How Do We Grow?

Written on 12/20/2019
Jeane George Weigel

What is it about the dark emotions that repel me? Why do I resist and deny them, even hide myself away when I’m in them? Perhaps it’s simply because they’re uncomfortable, but I know it also has something to do with my never wanting to show weakness—to be anything less than my version of “good.”

But part of living has to do with sorrow; with pain. Our hearts are meant to feel everything this world has to offer. Trying to shut out the difficulties is not only futile, it denies a significant part of the reason we live.

In the David Whyte tape I’ve been listening to, he makes the point that the universe is half dying and half living at any given time, and that’s what makes it a vital system. He says, “… if you choose only the growing side of it you’ll be doomed to ignoring half of existence… a real identity has something to do with embracing the fading, dying, grief-filled sides of yourself.”

I had what I call a ragged day yesterday. It was one of those days that had me questioning my worth; my reason to be. Maybe these kinds of days are our growing pains, I don’t know. Because they certainly seem to be fertile ground, whether they’re comfortable or not.

It is interesting to me that, not long ago, I wrote a post about being in a state of grace (see previous post A State of Grace). And, here I am, in the same house, on the same land, in the same body, but my experience yesterday was the polar opposite of that gracious morning. The other side of grace. I don’t think we get to have one without the other.
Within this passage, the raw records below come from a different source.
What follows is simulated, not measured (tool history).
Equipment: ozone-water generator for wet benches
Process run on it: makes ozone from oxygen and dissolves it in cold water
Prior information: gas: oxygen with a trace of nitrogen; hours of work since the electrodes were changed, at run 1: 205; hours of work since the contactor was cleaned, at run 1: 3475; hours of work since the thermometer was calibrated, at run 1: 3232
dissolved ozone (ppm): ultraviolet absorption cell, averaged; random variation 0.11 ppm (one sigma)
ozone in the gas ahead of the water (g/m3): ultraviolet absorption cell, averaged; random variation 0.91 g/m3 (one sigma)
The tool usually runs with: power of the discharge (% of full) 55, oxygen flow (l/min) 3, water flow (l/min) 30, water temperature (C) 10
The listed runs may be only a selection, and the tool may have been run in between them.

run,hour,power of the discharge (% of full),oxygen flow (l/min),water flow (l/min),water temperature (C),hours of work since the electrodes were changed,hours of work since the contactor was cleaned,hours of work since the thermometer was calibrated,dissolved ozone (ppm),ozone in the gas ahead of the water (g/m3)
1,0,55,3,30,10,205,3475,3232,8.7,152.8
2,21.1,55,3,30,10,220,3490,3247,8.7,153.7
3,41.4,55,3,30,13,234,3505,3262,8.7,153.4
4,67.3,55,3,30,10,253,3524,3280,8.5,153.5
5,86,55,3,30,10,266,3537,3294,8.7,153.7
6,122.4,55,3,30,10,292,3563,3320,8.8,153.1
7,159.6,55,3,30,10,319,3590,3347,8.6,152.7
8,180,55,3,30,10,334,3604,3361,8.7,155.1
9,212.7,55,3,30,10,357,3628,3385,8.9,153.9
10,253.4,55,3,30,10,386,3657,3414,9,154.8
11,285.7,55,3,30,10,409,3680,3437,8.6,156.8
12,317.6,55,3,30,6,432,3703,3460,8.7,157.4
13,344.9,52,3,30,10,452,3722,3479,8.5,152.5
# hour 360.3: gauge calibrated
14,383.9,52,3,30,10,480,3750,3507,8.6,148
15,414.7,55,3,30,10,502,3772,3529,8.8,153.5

Whyte takes up a Rilke poem, The Man Watching, in which Rilke suggests that “… if only we let ourselves be dominated as things do by some immense storm, we would become strong too…” He says, “Winning does not tempt that man. This is how he grows: by being defeated by constantly greater beings.”

And this is really the truth of it, isn’t it? Isn’t this the natural order of things? A grain of sand becoming the pearl, carbon under pressure producing diamonds, iron pounded in the forge to make it stronger? Our wounding giving us the choice to grow? I’ve said it before: it seems to be a universal pattern and I don’t think that’s so because life is cruel. We learn through joy, too. We certainly learn through love. Life seems to demand that we experience the whole of it if we are to grow. And, as hard as that can be sometimes, it is a stunningly perfect system.

Native Americans have long honored and celebrated the darkness—the void, the unknown—as a place for seeking and finding answers. They see it as the home of all that is not yet in form and, as such, the birthing place for all creativity. In fact they believe the darkness holds all the energy of the creative source. And when you think about it, incubation, germination, take place in the dark—of the womb, the nest, the earth, the recesses of the mind.

Whyte offers Adrienne Rich’s poem, Integrity, to consider: “Anger and tenderness: my selves. And now I can believe they breathe in me as angels, not as polarities.”

Indeed, the dark and the light, grace and fear, belief and doubt, joy and sorrow, my selves, my angels.

May I be continually willing to be defeated by greater and greater beings, understanding it as a choice of strength, not weakness. May I offer myself the grace, the right, the love, the compassion, to be wholly and simply human.